A new legislation on mining revenue sharing is not likely to be passed this year as Congress effectively stops session ahead of the May 2013 election, the speaker of the House said on Tuesday.
In an interview on the sidelines of the Mining Conference 2012, House Speaker Feliciano Belmonte said that lawmakers will not be able to act on the proposed amendments of the Mining Law, noting that they have yet to receive a draft bill from the interagency group.
“This session is fast going on a close. The taxation issue should be a priority bill, but I don’t believe we have the draft in our hands right now,” Belmonte said.
He said that he will follow up on the proposed bill with the Mining Industry Coordinating Council, the interagency committee tasked to come up with the concrete programs and legislation on mining reforms based on the provisions of Executive Order No.79.
“There is [still] time for the mining industry to submit their own paper and get their act together,” the speaker added.
Belmonte also said that the House of Representatives is focused on budget hearings and other “priority” legislations, particularly the sin tax law.
During his opening speech, Belmonte said the 15th Congress will consider the legislation of a progressive form of taxation for mining as a new revenue sharing scheme that will benefit all stakeholders, especially local governments that host mining projects.
“The suggestion for the adoption of a progressive form of taxation is worth considering. This system is based on profits and will allow government a higher share in mining revenues when profits achieved by mining firms are high,” he said.
Belmonte also stressed that all stakeholders in the sector should weigh the costs of mining against its benefits.
Aside from protection from possible health and environmental risks, stakeholders should also ensure that benefits from mining will go to local government units – adding that LGUs should receive their just share from the collections derived by the national government from mining taxes.
“Mining is essentially a local activity. While the benefits of mining may accrue to everyone, its negative effects such as health and environmental risks are borne mainly by the inhabitants in the mining site and its immediate environs,” he said.
Thus, while LGUs would logically want to be given just shares in the proceeds from mining activities in their localities, they also want to be assured that the welfare of their communities will not be sacrificed at the expense of development, Belmonte added.
Part of the proposed revenue sharing scheme is rationalizing fiscal incentives extended to mining companies and also applying rules equally to both small- and large-scale mining firms.
With the reforms in place, Belmonte expressed confidence that the Philippines can replicate the success of China and India, noting that right strategies should be pursued.
Both countries have large mining sectors that serve their domestic markets, employ millions of workers, and drove economic growth.

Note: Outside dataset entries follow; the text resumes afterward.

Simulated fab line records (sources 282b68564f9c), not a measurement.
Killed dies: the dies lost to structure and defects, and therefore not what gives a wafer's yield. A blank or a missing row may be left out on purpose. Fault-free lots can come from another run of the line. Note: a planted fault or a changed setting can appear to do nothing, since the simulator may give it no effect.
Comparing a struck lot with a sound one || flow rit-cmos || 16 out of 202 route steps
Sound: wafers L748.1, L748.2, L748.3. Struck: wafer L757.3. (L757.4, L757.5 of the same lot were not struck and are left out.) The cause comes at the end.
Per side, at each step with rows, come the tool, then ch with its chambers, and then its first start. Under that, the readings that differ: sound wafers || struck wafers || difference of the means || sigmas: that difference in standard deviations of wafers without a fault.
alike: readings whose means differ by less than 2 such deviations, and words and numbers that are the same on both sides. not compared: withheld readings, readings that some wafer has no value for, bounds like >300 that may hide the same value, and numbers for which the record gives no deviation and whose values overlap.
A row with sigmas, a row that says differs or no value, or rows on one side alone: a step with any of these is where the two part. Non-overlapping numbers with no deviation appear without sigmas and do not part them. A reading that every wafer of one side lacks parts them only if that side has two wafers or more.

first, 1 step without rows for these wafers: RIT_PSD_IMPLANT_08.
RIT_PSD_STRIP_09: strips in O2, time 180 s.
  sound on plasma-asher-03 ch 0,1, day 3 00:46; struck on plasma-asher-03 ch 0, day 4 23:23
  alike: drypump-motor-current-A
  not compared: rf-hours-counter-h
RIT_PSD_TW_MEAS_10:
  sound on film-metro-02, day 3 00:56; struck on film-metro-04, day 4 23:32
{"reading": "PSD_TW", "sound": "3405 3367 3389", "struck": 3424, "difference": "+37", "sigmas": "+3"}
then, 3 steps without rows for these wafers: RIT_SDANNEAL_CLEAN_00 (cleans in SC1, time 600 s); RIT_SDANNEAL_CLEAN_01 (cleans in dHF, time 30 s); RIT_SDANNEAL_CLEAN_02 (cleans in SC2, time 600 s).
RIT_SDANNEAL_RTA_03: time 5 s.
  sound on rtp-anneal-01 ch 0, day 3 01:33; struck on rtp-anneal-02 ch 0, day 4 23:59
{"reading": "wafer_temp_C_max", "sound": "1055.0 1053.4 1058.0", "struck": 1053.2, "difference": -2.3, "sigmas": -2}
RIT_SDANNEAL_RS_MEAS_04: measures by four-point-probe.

The GDP per capita in India and China grew at impressive annual rates of 3.7 percent and 8.5 percent, respectively during the 1990s, well above most other mining countries.
“The rapid growth of mineral production in China can possibly be attributed to a combination of long-term central planning and the dynamic forces created by themarket economic approach of each mining enterprise,” Belmonte said.
“Meanwhile, India is an example of a country with a large and well-developed state sector in the mining industry,” he added.